I’ve recently taken an interest in training camp chefs and would like to use this thread to discuss and learn more. It’s a pivotal role in guiding a fighter to victory each time out but I feel like camp chefs never get any press or recognition even close to that of a strength & conditioning coach, cutman, etc. A few questions: Are most camp chefs trained chefs/nutritionists or just friends of the fighter that know their way around the kitchen? Have there been any notable camp chefs in boxing that developed a solid reputation and we’re sought after by multiple fighters? Does anybody have any camp chef stories or know of any recipes from specific camps? I know that Wlad Klitschko’s camp chef used to be an active poster here, I hope that he will contribute to this thread if he starts posting again. Any insights into this topic are greatly appreciated.
Really? I hadn’t heard this. I thought he was verified? I took a several year hiatus from posting and so much changed in my absence and I missed a lot of what went on.
This would be a fairly simple exercise. Fight camps often turn on simple food preparation. Like it might just be a matter of supplying steak, pasta, and fruit juice, and you would work out the rest!
Then he went out and attached his name to a grill, bought the rights to it and become a gazillionaire.

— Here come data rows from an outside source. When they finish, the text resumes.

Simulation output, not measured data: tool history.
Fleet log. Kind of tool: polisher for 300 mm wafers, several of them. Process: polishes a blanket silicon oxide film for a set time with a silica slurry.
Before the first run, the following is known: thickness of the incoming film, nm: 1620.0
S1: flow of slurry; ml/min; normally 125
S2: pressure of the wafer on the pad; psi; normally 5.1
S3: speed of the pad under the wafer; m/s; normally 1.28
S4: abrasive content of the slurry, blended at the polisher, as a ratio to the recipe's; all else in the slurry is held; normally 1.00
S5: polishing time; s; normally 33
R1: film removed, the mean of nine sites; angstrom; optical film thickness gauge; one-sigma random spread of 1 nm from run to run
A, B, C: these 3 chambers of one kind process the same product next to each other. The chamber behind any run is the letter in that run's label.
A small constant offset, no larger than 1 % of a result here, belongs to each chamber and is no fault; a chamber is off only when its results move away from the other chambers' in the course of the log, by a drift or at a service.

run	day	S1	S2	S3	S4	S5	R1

Lana Shabazz was, I’m pretty sure, the regular cook/chef for Muhammad Ali for his training camp in Deer Lake, Pa. She published a cookbook: https://www.panoplybooks.com/cooking-for-the-champ-by-lana-shabazz-1979-1st-ed/ Cooking for a fighter in training isn’t just about nutrition (although that’s obviously important) — you can create the most dietary-correct meals known to mankind but if it doesn’t agree with the palate of the boxer you’re serving then it does no good. And considering all but heavyweights are watching their calories (or need to) and most are actually cutting weight, it’s even more important that the ‘good stuff’ they’re being fed meets his tastes. The other thing I’d note is that thinking on athletic nutrition changes all the time. Sugar Ray Robinson dined on steak the night before the fight (and would ask the chef to bring out a glass of the cow’s blood) and he turned out OK, haha. A few decades later the fad was carbo-loading. So the ‘perfect diet’ for an athlete today will probably be out of fashion in another few years or a decade and something else will be the thing — a lot of top athletes are currently going vegan if you pay attention (especially popular these days in the NFL). What’s most important is what the athlete eats on a year-round basis. One meal (pregame or prefight) has a minimal impact — you’re not going to turn into Popeye because you eats your spinach, haha. Emanuel Steward once said that what’s most important in the meals before the fight is that it’s food the fighter is comfortable with: “If he likes McDonald’s hamburgers, let him eat McDonald’s hamburgers,” Manny said. Better to do that than introduce something new (that might be all the rage) that doesn’t sit well on his stomach.
Now THIS is the kind of discussion I was hoping that this thread would attract! Thank you. I had no clue that Ali’s camp chef had written a cookbook, awesome! Wow, that book must have had an extremely limited release to fetch that kind of price. That’s unfortunate, I would have loved a copy of it.
Well, for the price of a click (nothing) you can have her bean pie recipe: https://www.washingtonpost.com/recipes/lanas-bean-pie/14892/
Julian Jackson’s son Julius is a noted Caribbean chef (graduate of the Florida Culinary Institute) as well as being a pro boxer. Here’s an interview: https://www.cuisinenoirmag.com/pro-boxer-caribbean-chef-julius-jackson/
And here’s an educational thread by poster Mike South from 2015 detailing John L. Sullivan’s training regimen including his diet in camp. Spoiler — some things have changed since John L’s day, haha: https://www.boxingforum24.com/threads/john-l-sullivan-training-camp.538639/
They'd have to be professional nutritionists because most division other than HW have a weight limit. Look at what Badou Jack done with George Lockhart. That's professional right there.
Chris Algieri wrote a cookbook as well, The Fighter's Kitchen. A lot of the recipes are in the previews on Amazon. He was in Jacob's camp as a nutritionist when he fought Golovkin, don't know if he still is. “This guy can cook his behind off, let me tell you,” Jacobs said. “This guy is the real deal. It was a pure joy to have him in camp and just have great conversations with him, have good nutrition. He understands what it means to be at this level too, which is important.”